Hi guys, I just started learning ES and it is fun to play with the data and try to apply the queries to some special cases.
These days I am trying to build two sorting methods to help return better results:
Max Used Conditions
Min Missing Conditions
I can simply achieve maximum used conditions by
GET test/_search
{
"query": {
"bool": {
"minimum_should_match": 1,
"should": [
{"match": {"tags": {"query": "condition A","fuzziness": "AUTO"}}},
{"match": {"tags": {"query": "condition B","fuzziness": "AUTO"}}},
{"match": {"tags": {"query": "condition C","fuzziness": "AUTO"}}},
...
tags is an Array contain different conditions.
The more tags element matched in a doc, the higher score it will have.

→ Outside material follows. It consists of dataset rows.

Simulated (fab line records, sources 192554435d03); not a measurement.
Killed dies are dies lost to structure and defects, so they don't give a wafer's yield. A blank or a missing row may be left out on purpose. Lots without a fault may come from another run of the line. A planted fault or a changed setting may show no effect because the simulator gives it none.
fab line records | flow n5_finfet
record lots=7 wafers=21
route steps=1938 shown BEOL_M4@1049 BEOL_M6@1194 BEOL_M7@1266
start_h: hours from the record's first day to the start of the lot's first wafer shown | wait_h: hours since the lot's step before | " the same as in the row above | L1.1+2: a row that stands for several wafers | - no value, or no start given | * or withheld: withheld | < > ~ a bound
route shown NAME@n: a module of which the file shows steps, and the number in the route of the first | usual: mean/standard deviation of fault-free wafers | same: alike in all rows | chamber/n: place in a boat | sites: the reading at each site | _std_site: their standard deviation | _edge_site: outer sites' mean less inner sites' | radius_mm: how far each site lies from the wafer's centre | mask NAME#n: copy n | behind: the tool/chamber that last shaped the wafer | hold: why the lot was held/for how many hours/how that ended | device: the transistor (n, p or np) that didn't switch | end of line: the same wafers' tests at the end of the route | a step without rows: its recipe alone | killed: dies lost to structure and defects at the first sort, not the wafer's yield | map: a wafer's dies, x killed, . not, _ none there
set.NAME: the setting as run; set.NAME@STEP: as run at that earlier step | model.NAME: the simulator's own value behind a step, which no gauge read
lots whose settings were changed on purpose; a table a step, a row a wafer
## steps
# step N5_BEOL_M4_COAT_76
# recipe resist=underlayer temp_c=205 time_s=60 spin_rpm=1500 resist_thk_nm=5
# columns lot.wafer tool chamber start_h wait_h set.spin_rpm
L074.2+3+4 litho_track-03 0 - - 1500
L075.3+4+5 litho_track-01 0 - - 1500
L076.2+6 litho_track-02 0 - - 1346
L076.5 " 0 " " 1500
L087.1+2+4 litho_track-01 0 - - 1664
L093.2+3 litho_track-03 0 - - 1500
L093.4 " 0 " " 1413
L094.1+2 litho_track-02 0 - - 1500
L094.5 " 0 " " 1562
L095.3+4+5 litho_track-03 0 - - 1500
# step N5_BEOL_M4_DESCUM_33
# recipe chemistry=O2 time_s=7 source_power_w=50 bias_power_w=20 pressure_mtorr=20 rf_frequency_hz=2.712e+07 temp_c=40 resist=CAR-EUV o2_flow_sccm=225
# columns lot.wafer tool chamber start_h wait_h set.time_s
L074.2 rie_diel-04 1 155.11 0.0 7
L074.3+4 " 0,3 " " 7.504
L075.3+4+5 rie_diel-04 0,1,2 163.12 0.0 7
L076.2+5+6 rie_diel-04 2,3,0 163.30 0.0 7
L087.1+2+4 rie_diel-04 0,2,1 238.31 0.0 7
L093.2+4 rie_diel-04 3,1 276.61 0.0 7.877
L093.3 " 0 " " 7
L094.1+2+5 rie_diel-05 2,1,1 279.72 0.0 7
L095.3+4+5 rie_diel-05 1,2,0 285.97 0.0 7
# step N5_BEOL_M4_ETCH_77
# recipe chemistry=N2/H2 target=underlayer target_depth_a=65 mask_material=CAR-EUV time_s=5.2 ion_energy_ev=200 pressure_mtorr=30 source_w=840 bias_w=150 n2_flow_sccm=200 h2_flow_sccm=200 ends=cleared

However, when we tried to sort the result with minimum missed conditions:
For example,
I have the following items with tags:
ItemA: [condition A, condition B, condition C]
ItemB: [condition A, condition B, condition D, condition F]
ItemC: [condition A, condition B, condition D, condition E, condition F]
I use [condition A, condition B, condition C, condition E]
ItemA's tags all got matched (3/3) 100%
ItemB's tags (2/4) 50%
ItemC's tags (3/5) 60%
I hope the sorting order to be: ItemA > ItemC > ItemB
I wrote a function script myself, but it ended up with 3 nested for loops and I know it is not practical and it doesn't use ES's advanced searching features... Is there any way that I can return get used conditions and missed conditions Count to help to achieve what I want? Thank you.
POST _scripts/min-missing-conditions
{
"script":{
"lang": "painless",
"source": """
def cnt = 0.0;
//I am trying to achieve kind of fuzzy search in the script...
for (int i = 0; i < doc['tags.keyword'].length; ++i){
for (int j = 0; j < params.tags.length; ++j){
String[] tagsSplit = params.tags[j].splitOnToken(" ");
for (int k = 0; k < tagsSplit.length; ++k){
if (doc['tags.keyword'][i].contains(tagsSplit[k])){
cnt = cnt + 1.0/(2.0 * tagsSplit.length);
}
if (tagsSplit[k].contains(doc['tags.keyword'][i])){
cnt = cnt + 1.0/(2.0 * tagsSplit.length);
}
}
}
}
return cnt / doc['tags.keyword'].length;
"""
}
}